There are two common types of individual retirement accounts or IRAs: Roth and traditional. There are several differences between traditional and Roth IRAs, which include contribution amounts, income restrictions, how the accounts are funded, and tax benefits.
Here, we’ll explore the differences between a traditional or Roth IRA.
Roth IRAs
A Roth IRA is a retirement vehicle that you can fund using after-tax dollars (the money you receive in your paycheck after your employer withholds taxes). Roth IRAs allow for tax-free growth and tax-free distributions in retirement.
Contribution limits
Contributions to a Roth IRA are limited to $7,000 in 2025, with a catch-up contribution of $1,000 for those aged 50 and over. However, you may not be eligible to contribute the full amount, or at all, if you make over a certain amount.
Income restrictions
The amount you’re eligible to contribute to a Roth IRA is based on your adjusted gross income (AGI) and tax filing status. Individuals or couples who make over a certain amount of income may be ineligible to contribute to a Roth IRA for that tax year. The Internal Revenue Service (IRS) provides a table each year so taxpayers understand how much they can contribute to a Roth IRA.
Withdrawals and required minimum distributions
Since a Roth IRA is funded with after-tax money, qualifying withdrawals are tax-free and aren’t included as taxable income on that year’s tax return. You may withdraw your contributions at any time; however, you’ll need to wait to withdraw earnings, or you could face a penalty.

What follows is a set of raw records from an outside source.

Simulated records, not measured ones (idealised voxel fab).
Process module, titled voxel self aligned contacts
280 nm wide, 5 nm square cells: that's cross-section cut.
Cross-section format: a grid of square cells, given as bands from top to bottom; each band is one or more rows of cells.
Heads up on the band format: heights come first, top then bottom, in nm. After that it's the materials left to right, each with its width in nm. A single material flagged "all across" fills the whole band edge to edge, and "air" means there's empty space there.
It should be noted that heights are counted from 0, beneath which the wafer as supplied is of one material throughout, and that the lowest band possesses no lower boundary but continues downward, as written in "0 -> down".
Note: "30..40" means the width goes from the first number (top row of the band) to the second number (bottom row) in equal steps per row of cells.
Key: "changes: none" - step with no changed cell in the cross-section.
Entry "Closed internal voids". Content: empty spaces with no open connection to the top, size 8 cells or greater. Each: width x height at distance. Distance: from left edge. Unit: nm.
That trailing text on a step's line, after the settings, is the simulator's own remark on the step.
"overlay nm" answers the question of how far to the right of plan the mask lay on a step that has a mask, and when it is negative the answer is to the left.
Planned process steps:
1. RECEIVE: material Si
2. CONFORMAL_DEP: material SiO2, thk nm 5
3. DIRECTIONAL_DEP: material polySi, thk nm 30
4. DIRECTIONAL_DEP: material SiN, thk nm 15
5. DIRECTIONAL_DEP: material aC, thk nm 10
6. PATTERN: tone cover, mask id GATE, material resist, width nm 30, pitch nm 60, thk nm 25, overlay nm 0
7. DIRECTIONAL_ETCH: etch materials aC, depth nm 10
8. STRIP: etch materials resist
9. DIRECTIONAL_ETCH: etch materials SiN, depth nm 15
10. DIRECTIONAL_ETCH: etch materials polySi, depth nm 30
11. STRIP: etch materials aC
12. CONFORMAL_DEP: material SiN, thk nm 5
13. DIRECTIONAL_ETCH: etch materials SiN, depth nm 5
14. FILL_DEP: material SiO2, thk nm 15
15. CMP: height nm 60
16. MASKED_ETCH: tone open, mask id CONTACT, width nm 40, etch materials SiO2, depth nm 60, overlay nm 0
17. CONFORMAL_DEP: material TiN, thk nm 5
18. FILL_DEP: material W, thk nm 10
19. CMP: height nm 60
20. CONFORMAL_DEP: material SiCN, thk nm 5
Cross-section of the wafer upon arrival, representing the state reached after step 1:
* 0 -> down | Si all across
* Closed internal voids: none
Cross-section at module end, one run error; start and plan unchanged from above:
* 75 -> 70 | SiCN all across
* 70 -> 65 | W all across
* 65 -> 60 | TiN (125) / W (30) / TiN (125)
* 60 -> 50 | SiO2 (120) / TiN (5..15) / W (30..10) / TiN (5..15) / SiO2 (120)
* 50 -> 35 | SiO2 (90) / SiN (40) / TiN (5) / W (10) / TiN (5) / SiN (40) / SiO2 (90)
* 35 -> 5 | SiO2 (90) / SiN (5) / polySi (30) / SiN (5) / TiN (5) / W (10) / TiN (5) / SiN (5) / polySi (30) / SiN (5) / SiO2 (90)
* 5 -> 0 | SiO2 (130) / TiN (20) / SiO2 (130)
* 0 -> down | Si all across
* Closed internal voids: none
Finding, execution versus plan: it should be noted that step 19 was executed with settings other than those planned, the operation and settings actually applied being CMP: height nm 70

A qualifying withdrawal is one that happens:
- After age 59 1/2
- After you’ve been contributing to the Roth IRA for at least 5 years
- After you’ve become disabled
- As a first home exception up to the $10,000 limit
There are several other allowable exceptions in which the IRS might not impose an additional 10% tax on early withdrawals. However, it is advisable to consult a tax attorney or other financial professional before taking any early distributions from a retirement account.
Required minimum distributions (RMDs) are government-mandated minimum amounts you have to remove from retirement accounts each year after you reach a certain age. However, there are no RMDs for a Roth IRA until after the death of the owner. Beneficiaries who receive the assets of a Roth IRA after the account owner’s death may need to take a certain amount of money out each year to be compliant with RMDs.
Taxes
Since contributions are made with after-tax dollars, contributions to a Roth IRA are not tax-deductible. Similarly, earnings on investments in a Roth IRA are tax-free, and qualified withdrawals are also tax and penalty-free. Having the option of tax-free withdrawals from a Roth IRA in retirement may provide more flexibility in tax management.
Traditional IRAs
A traditional IRA is funded with pre-tax dollars. However, since you’re managing the account instead of an employer, you’ll likely make contributions using after-tax dollars and then deduct those contributions at tax time.
Contribution limits
The contribution limit for a traditional IRA is $7,000 for 2025.
Income restrictions
There aren’t income limits for contributions to a traditional IRA like there are for a Roth. However, you may not be able to deduct contributions from your taxes if your AGI is above a certain threshold.
Withdrawals and required minimum distributions
Unlike a Roth IRA, which doesn’t have RMDs while you’re alive, a traditional IRA is subject to RMDs. Account owners will need to start taking withdrawals at age 73. The amount of the RMD varies based on the account balance and a life expectancy factor published by the IRS.
Taxes
There are two key tax benefits of a traditional IRA: tax-deductible contributions and tax-deferred growth on earnings. However, it’s important to note that whether contributions are deductible depends on your AGI and whether you or your spouse have access to a retirement plan at work.
The following table outlines key differences between traditional and Roth IRAs.
Type of account | Traditional | Roth |
---|---|---|
Contribution limit | $7,000 in 2025, plus $1,000 catch-up contribution for individuals aged 50 and over. | $7,000 in 2025, plus $1,000 catch-up contribution for individuals aged 50 and over. |
Income restrictions | AGI above a certain threshold may limit the ability to deduct contributions. | AGI above a certain threshold may limit the ability to contribute to the account. |
Tax advantages | Tax-deferred growth and tax-deductible contributions for some individuals. | Tax-free growth and tax-free withdrawals after age 59 1/2 when the account has been open for at least 5 years. |
Required minimum distributions (RMDs) | RMDs starting at age 73 based on account balance and IRS life expectancy table. | No RMDs during the account owner’s lifetime. Beneficiaries may be subject to RMDs on an inherited Roth IRA. |
Withdrawals | Must be reported as taxable income. | Are not reported as taxable income. |
Should you choose a traditional or Roth IRA?
Traditional IRAs tend to make sense for individuals who anticipate being in a lower tax bracket in retirement than they are today. Similarly, a Roth IRA may be preferable for individuals who believe they’ll be in a higher tax bracket in retirement than they are today.
If you’re not sure, consider consulting a trusted financial professional who can work with you to assess your unique financial and lifestyle needs.
Disclosure: This article is for general educational purposes. It is not intended to provide financial advice. It also is not intended to completely describe any Citi product or service. You should refer to the terms and conditions financial institutions provide for various products.